The logical illogic of cutting undergraduate fees

The proposal to cut undergraduate fees in United Kingdom universities to £7500 is at present no more than an article in The Sunday Times, and even here the details are hazy. But it feels like the obvious – not to say ‘logical’ – conclusion to this summer’s frenetic discourse on higher education. It is the product of a government with neither money nor authority, distracted by bigger things, scrabbling about for scraps of political capital.

To say that this government has lost its sense of direction on higher education would be a desperate understatement. The Office for Students is not yet in operation, but already it is beset by enquiries that go to the heart of its purpose. The Teaching Excellence Framework assumes a new form every time Jo Johnson opens his mouth. We surely have cause to fear that research policy will be the next thing sucked into this vortex of Tory chaos.

They don’t even know what questions they’re trying to answer. Do they want to address stubborn problems of social representation in higher education? Do they want to manipulate the graduate skills base? Do they want to redress the balance of financial commitment, between the state and the student? Or do they want to chase younger voters?
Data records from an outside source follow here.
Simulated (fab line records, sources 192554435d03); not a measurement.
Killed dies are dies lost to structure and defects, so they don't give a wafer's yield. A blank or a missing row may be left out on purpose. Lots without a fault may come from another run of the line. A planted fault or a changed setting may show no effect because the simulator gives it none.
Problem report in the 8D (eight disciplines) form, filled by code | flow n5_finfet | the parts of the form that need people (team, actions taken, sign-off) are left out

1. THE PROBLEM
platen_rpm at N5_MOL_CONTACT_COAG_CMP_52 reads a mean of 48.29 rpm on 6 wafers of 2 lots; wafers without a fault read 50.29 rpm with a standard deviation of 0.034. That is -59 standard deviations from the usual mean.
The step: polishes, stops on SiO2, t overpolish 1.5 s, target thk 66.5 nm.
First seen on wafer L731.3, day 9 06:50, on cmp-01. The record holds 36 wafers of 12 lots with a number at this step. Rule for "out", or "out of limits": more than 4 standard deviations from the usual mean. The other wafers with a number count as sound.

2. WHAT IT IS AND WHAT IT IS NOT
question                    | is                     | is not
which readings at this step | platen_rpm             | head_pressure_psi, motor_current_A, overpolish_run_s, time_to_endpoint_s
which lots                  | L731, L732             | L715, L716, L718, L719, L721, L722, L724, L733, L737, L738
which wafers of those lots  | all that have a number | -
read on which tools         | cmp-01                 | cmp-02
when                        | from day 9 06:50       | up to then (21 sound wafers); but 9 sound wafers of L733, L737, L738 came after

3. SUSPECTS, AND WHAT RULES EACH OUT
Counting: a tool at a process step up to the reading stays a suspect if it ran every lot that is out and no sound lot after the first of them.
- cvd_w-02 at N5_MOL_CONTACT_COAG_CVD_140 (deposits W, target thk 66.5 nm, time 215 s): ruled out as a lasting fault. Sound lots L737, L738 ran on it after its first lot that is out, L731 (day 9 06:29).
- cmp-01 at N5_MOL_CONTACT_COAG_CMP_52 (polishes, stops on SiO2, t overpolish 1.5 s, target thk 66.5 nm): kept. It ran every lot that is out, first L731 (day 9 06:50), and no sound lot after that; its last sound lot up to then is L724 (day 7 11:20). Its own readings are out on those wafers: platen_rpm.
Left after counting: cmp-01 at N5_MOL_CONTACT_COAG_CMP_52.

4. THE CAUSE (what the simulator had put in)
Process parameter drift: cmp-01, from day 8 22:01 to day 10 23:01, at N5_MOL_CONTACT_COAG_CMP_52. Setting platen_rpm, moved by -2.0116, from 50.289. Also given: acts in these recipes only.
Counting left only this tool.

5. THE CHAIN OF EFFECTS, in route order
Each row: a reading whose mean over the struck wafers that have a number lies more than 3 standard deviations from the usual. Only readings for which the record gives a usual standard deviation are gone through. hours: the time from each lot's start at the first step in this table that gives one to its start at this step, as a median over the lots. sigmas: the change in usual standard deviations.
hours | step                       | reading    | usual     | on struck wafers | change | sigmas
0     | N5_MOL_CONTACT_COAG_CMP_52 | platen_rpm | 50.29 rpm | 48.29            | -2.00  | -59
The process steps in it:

The madness is accentuated by the way that the Conservatives just last week ignored Labour’s effort to cap fees at £9000, blocking the £250 rise that universities and students have been expecting for many months. So they ignore that initiative – thumbing their noses at parliament – yet now (apparently) propose something much more damaging. There’s all sorts of sense in that.

It appears the cut in fees will be justified by the assertion that universities have large cash reserves. To be fair, there are a handful, for various historical reasons, that do. But universities have been running surpluses – in most cases – because they are required to to do, and there are many more debt-valleys than cash-mountains across the sector. Plenty of universities have borrowed considerably in order to make themselves more competitive: or, in other words, more attractive to students.

These loans (at historically low interest rates) have made sense, but only to the extent that fee-income can be assumed. How many of those lenders ever considered the possibility that a government might be sufficiently unhinged to undermine the income sustaining British universities? How many people – anywhere – ever considered that a British government would actively undermine one of the country’s greatest assets, its world-class higher education sector?

This damage will flow from a debate that has focused too much on those who pay, and too little on those who receive and spend that income. There’s a level of magical thinking in the idea that students will benefit from weakened universities – forced to cut staff and facilities, bound to slide in terms of international reputation – simply because they leave with a slightly lower level of debt. That’s consistent, perhaps, with the level of debate on Brexit: the obsession with not paying any more to the EU, without taking any interest in what the money actually achieves. We are not blessed at present with effective or rational public discourse – on anything much at all.

But I think the sector also has itself to blame. The existing system of fees has had precious few supporters, while very many people have been prepared to trash it without having the slightest idea of a sustainable, realistic alternative. Too many people – including our academic union – have got sucked into the criticism of vice-chancellors’ salaries, failing to appreciate that the most likely outcome, every step of the way, was a cut to the whole sector. We will see vice-chancellors taking pay cuts, to be sure; and many high-performing academics will simply clear off to countries that treat universities with respect. But in the meantime, how many thousands of lecturers will lose their jobs if this proposal becomes reality?

As we should have recognized, what’s left when a government loses touch with rational policy-making is the muscle-twitch of ideological reflex. So they want to hit the post-92 universities, because they’ve never liked them much. I mean, who’s going to miss a few of them? So they want to hurt the arts humanities, because we’re all soft lefties and it irritates them that so many students want to study our subjects. And they’re happy enough to inflict austerity and confusion on the one sector that had largely evaded both these prevailing national conditions.

The fact that British universities generate income and knowledge seems barely relevant. This is a government that has has abandoned its grip on any form of economic reality. They’re so clueless they thought CEOs of FTSE500 companies would support their delusional Brexit strategy. The fact that our universities are respected across the world is equally irrelevant, since Britain’s position in the world is sliding so fast that  the people running the country have presumably ceased to care. In a context of illogic, cutting fees becomes entirely logical.

One thought on “The logical illogic of cutting undergraduate fees

  1. The universities which have money also chose not to pursue ambitious expansion agendas. Perhaps that is why they are richer in the first place as theyve been in higher education long enough to know it goes through booms and bust and plan accordingly.